I can’t tell you where I originally found this recipe and I wish I could credit that person because, quite frankly, this has been a bit life changing. I hate the taste of store bought veg stocks, but don’t always have time to make up a stock base of my own. A jar of this sits on my counter or in my fridge and is the perfect addition to soups and sauces.

The salt content here is very high - 20% - it is to be used in place of salt in a recipe. This level means it can store for long periods of time and is relatively shelf stable (though you will probably want to tell your recipient to store it in the fridge).

The recipe is based on weight proportions, this means you can adapt it to what you have in your fridge. I just throw everything in a food processor, but you can also hand chop for more texture.

Ingredients:

  • 1 part by weight finely chopped greens: kale, spinach, nettles, cress, etc.I’ve used beet greens from my beet root which was nice, but a bit more earthy than other flavours.

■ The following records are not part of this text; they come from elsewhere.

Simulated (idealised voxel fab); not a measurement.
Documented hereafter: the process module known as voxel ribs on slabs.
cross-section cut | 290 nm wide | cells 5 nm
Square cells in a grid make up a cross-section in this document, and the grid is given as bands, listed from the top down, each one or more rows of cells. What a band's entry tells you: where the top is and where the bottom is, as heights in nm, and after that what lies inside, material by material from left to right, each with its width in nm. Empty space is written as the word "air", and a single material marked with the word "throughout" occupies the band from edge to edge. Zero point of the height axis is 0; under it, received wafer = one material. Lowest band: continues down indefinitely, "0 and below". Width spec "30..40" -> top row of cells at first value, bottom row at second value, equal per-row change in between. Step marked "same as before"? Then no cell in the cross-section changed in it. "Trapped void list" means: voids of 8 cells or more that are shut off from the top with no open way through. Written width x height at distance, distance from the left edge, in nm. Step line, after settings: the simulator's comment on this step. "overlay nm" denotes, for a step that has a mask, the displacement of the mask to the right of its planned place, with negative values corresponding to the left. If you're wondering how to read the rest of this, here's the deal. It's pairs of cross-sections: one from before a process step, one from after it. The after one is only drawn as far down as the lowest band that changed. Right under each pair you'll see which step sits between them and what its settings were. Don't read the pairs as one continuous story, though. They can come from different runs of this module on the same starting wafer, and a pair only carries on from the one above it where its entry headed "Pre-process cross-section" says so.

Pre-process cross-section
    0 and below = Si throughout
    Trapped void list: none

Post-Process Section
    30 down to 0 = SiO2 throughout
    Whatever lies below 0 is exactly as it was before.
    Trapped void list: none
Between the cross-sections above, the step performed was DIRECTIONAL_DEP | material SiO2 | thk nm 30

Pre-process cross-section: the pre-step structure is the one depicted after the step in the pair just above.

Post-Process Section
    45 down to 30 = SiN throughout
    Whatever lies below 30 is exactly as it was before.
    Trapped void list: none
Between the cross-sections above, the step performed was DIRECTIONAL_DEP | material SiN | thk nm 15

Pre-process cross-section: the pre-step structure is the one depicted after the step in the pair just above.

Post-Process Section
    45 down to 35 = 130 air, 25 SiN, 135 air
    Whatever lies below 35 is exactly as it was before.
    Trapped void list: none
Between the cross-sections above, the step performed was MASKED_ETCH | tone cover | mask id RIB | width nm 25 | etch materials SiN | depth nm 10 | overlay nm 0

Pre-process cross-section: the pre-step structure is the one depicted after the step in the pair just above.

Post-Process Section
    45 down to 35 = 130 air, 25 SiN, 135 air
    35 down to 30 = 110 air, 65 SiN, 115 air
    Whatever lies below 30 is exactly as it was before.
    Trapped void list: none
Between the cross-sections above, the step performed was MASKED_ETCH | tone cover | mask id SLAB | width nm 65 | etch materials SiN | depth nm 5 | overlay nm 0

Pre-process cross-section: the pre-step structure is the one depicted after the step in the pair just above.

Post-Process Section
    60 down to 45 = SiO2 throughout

  • 1 part by weight finely chopped onion or shallots

  • 1 part by weight finely chopped root vegetable: carrots, celeriac, or parnsips work well, but not potatoes

  • 1 part by weight finely chopped herbs: parsley, thyme, oregano, or carrot tops

  • 1 part kosher or sea salt

Method:

  1. Chop the ingredients, either by hand or in a food processor.

  2. Mix them together well.

  3. Pack into a clean glass jar, cover, and store in the refrigerator.